Yea, but that reasoning is just plain *wrong*. It's *never* ok to WAL
log something and then not perform the action. This leads to to primary
/ replica getting out of sync, crash recovery potentially not completing
(because of records referencing the should-be-truncated pages), ...

It is introduced in 2008 by 3396000684, for 8.4. So it can be said as
an overlook when introducing log-shipping.

The reason other operations like INSERTs (that extends the underlying
file) are "safe" after an extension failure is the following
operations are performed in shared buffers as if the new page exists,
then tries to extend the file again. So if we continue working after
truncation failure, we need to disguise on shared buffers as if the
truncated pages are gone. But we don't have a room for another flag
in buffer header. For example, BM_DIRTY && !BM_VALID might be able to
be used as the state that the page should have been truncated but not
succeeded yet, but I'm not sure.

Anyway, I think the prognosis of a truncation failure is far hopeless
than extension failure in most cases and I doubt that it's good to
introduce such a complex feature only to overcome such a hopeless
situation.

In short, I think we should PANIC in that case.

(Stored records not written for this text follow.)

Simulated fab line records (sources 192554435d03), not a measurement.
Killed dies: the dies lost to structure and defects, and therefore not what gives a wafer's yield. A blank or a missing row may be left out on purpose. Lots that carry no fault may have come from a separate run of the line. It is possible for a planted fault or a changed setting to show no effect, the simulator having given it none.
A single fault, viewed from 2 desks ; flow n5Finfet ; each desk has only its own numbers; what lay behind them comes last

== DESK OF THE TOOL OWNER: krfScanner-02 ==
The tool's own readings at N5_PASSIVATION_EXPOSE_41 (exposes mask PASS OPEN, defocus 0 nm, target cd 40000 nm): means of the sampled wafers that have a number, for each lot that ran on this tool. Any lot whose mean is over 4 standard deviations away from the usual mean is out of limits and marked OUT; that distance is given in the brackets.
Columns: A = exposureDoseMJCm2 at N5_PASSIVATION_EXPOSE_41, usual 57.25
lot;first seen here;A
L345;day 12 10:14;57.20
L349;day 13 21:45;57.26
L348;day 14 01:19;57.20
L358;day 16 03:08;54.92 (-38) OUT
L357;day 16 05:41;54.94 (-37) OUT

As a second idea, I wonder if we can defer truncation until commit
time like smgrDoPendingDeletes mechanism. The sequence would be:

This is mostly an issue during [auto]vacuum partially truncating the end
of the file. We intentionally release the AEL regularly to allow other
accesses to continue.

For transactional truncations we don't go down this path (as we create a
new relfilenode).

At RelationTruncate(),
1. WAL logging.
2. Remember buffers to be dropped.

You definitely cannot do that, as explained above.

Ah yes, you're right.

So it seems to me currently what we can do for this issue would be to
enclose the truncation operation in a critical section. IIUC it's not
enough just to reverse the order of dropping buffers and physical file
truncation because it cannot solve the problem of inconsistency on the
standby. And as Horiguchi-san mentioned, there is no need to reverse
that order if we envelop the truncation operation by a critical
section because we can recover page changes during crash recovery. The
strategy of writing out all dirty buffers before dropping buffers,
proposed as (a) in [1], also seems not enough.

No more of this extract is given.